Another type of stele in frequent employment was that with an arched top and inclosing an image of the king. It is often represented on the bas-reliefs[324] (Fig. 42), and not a few examples of it are in our museums. When we come to speak of Assyrian sculpture we shall have to reproduce some of them. We find a motive of the same kind, but more ornate and complicated, in the bas-relief from Kouyundjik figured above (Fig. 112). A hunting scene is carved on a wall of rock at the top of a hill. A lion attacks the king's chariot from behind; the king is about to pierce his head with an arrow while the charioteer leans over the horses and seems to moderate the determination with which they fly.[325] The sculpture is surrounded by a frame arched at the top and inclosed by an architrave with battlemented cornice. The whole forms a happily conceived little monument; it is probable that it was originally accompanied by an explanatory inscription.

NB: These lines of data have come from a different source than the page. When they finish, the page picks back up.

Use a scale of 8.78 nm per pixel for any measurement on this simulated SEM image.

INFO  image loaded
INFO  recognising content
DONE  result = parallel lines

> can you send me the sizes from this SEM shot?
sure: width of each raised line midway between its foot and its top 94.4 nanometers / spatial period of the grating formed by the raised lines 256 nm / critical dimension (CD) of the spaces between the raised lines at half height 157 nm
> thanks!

This analysis of what we have called secondary forms has shown how great was the loss of the Chaldaean architect and of his too docile Assyrian pupil, in being deprived—by circumstances on the one hand and want of inclination on the other—of such a material as stone. Without it they could make use of none of those variations of plan and other contrivances of the same kind by which the skilful architect suggests the internal arrangement of his structures on their facades. For such purposes he had to turn to those constituents of his art to which we shall devote our next section.
NOTES:
[295] Art in Ancient Egypt, vol. ii. ch. ii.
[296] GEORGE SMITH, Assyrian Discoveries, pp. 146, 308, 429. This lintel has been fixed over the south doorway into the Kouyundjik Gallery of the British Museum. When examined in place, the running ornament in the hollow of the cornice will be easily recognized—in spite of the mutilation of its upper edge—as made up of a modified form of the palmette motive, which had its origin in the fan-shaped head of the date palm. The eight plumes of which the ornament consists are each formed of three large leaves or loops and two small pendant ones, the latter affording a means of connecting each plume with those next to it.—ED.
[297] PLACE, Ninive, vol. i. pp. 295-302.
[298] PLACE, Ninive, vol. i. pp. 302, 303.
[299] Two much better examples of this same work may be seen in the Assyrian basement-room of the British Museum.—ED.
[300] PLACE, Ninive, vol. i. p. 314.
[301] We here quote the opinion of Mr. Ready, the well-known director of the museum workshops. In April, 1882, he had examined this curious monument, which is now placed in the public galleries close to the Balawat gates.
[302] HERODOTUS, ii. 179: Pylai de enestasi perix tou teicheos hekaton, chalkeai pasa kai stathmoi te kai huperthuma hosautos.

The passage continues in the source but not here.